1. A cloud of witnesses surrounds us.
Verse 1 says, “Since we have so great a cloud of witnesses surrounding us, let us . . . run.” So the first motivation I want us to see is this cloud of witnesses. Who are they and what does their witnessing mean? They are the saints that have lived and died so valiantly by faith in chapter 11. Abel, Enoch, Noah, Abraham, Sarah, Moses, and all those who suffered and died, “of whom the world was not worthy.”
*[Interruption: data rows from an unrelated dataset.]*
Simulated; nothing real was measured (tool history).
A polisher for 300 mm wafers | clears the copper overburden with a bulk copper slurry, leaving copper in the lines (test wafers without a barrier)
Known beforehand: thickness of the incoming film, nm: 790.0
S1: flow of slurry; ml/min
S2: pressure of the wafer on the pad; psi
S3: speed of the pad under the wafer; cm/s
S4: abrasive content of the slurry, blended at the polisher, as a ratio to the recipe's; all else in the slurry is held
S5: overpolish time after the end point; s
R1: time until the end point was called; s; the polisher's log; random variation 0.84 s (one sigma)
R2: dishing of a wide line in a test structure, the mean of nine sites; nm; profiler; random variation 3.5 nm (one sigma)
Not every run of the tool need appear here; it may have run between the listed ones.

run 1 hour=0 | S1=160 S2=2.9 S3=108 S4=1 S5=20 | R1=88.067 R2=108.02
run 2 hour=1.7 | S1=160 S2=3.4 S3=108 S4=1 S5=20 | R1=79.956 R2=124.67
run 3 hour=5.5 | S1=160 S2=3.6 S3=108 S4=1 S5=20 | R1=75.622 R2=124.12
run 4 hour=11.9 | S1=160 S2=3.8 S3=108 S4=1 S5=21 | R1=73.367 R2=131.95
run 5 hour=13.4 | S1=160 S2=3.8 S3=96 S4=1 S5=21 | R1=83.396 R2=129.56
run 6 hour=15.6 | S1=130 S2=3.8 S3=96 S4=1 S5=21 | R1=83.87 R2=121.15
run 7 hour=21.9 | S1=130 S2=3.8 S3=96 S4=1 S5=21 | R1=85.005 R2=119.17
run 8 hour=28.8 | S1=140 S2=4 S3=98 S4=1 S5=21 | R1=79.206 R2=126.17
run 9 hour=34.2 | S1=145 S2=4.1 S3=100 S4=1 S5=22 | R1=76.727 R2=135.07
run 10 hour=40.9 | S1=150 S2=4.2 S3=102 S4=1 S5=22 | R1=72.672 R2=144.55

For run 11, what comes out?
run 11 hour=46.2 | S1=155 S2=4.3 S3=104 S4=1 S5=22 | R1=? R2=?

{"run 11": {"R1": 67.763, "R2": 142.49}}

But what does their “witnessing” refer to? Does it refer to their watching us from heaven? Or does it refer their witnessing to us by their lives? The word “witness” can have either meaning: the act of seeing something, or the act of telling something. Which is it here? I think it is the act of telling. The verb form of this word “witness” (martureo) is used five times in Hebrews 11 (in verses 2, 4 [twice], 5, 39) and always refers to the giving of a (confirming) testimony rather than the mere watching of an event.
So I take the witnesses of Hebrews 12:1 to be the saints who have run the race before us, and have gathered, as it were, along the marathon route to say, through the testimony of their lives, “By faith I finished, you can too!”
The best way to illustrate this, I think, is with Hebrews 11:4, where the writer speaks of Abel and says, “Through faith, though he is dead, he still speaks.” So Abel is in the cloud of witnesses, and he is witnessing to us by his life through the Scriptures. This is the way all the witnesses of Hebrews 11 are helping us. They have gathered along the sidelines of our race and they hold out their wounds and their joys and give us the best high-fives we ever got: “Go for it! You can do it. By faith, you can finish. You can lay the weights down and the sins. By faith, by the assurance of better things hoped for, you can do it. I did it. And I know it can be done. Run. Run!”
So be encouraged when you plan your fall run with Jesus. There are dozens and hundreds and thousands of those who have gone before and who have finished the race by faith and surround us like a great cloud of witnesses who say: “It can be done! By faith, it can be done.”
2. History is waiting for you.
Then there is another motivation in verses 39–40. It says,
And all these, having gained approval through their faith, did not receive what was promised, because God had provided something better for us, so that apart from us they should not be made perfect.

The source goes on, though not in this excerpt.